The Canadian prime minister, Justin Trudeau, who this week ruled out his country’s participation in military action in Syria, announced his unequivocal support for the targeted bombings. “Canada supports the decision by the United States, the United Kingdom and France to take action to degrade the Assad regime’s ability to launch chemical weapons attacks against its own people”.

Israel, which was recently accused by Iran of carrying out its own airstrikes on military bases in Syria, was among the first to praise the strikes.

Turkey’s foreign ministry said it welcomed the strikes as an “appropriate response”. Ankara said chemical weapons attacks that indiscriminately target civilians “constitute crimes against humanity” and should not go unpunished.
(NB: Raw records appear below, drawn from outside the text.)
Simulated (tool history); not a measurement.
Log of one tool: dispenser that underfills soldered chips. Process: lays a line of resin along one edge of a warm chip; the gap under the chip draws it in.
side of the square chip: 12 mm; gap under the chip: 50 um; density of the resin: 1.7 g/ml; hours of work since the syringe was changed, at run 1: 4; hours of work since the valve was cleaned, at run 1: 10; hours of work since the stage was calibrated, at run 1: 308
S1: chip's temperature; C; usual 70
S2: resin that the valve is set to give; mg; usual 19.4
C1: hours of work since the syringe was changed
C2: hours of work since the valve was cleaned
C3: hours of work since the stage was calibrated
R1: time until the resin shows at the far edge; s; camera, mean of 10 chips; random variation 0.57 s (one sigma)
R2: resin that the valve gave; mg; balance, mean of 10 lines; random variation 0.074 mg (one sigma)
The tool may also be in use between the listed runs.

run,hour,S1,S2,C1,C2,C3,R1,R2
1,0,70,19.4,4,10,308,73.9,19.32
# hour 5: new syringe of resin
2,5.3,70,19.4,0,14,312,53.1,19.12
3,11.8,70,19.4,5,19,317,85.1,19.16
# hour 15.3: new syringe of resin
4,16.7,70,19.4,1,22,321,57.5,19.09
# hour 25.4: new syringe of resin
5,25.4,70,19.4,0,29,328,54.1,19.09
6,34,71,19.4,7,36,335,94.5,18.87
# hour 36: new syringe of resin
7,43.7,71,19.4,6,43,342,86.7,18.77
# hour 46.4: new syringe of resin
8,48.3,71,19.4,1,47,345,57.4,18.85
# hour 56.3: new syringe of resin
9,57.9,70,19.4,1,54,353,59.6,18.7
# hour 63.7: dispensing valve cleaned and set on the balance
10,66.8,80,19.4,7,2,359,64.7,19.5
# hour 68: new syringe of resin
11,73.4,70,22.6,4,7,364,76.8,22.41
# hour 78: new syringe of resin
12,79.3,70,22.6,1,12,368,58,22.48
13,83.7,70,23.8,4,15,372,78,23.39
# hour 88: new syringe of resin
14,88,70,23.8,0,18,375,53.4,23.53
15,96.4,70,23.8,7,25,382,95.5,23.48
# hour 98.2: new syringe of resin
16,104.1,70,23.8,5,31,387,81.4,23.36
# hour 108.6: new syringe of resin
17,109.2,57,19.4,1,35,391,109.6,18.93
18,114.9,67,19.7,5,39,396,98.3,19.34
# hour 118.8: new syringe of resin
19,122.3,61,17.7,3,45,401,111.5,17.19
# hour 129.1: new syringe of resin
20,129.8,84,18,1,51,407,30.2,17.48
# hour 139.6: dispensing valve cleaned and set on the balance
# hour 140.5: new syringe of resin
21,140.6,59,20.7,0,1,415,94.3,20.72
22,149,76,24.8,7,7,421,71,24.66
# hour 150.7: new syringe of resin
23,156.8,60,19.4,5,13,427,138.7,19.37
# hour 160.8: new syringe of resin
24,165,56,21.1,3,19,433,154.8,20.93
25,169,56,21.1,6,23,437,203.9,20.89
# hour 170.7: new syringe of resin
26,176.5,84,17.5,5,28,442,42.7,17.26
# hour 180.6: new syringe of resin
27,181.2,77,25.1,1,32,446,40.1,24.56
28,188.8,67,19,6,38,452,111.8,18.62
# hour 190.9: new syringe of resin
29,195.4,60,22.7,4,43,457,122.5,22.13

UN secretary- general, António Guterres, said in a statement that while use of chemical weapons was “abhorrent” and “horrendous”, but urged “all member states to show restraint in these dangerous circumstances and to avoid any acts that could escalate the situation and worsen the suffering of the Syrian people”.

As to the role of the three nations involved in the raids, the UK’s Ministry of Defence confirmed that four Tornado jets flew from Cyprus as part of the strikes on Homs.

Meanwhile the French defence ministry have said France fired 12 missiles from fighter jets and frigates as part of the coordinated air and sea raids. The French president, Emmanuel Macron, said the use of chemical weapons by the Syrian regime posed an “immediate danger for the Syrian people and our collective security”.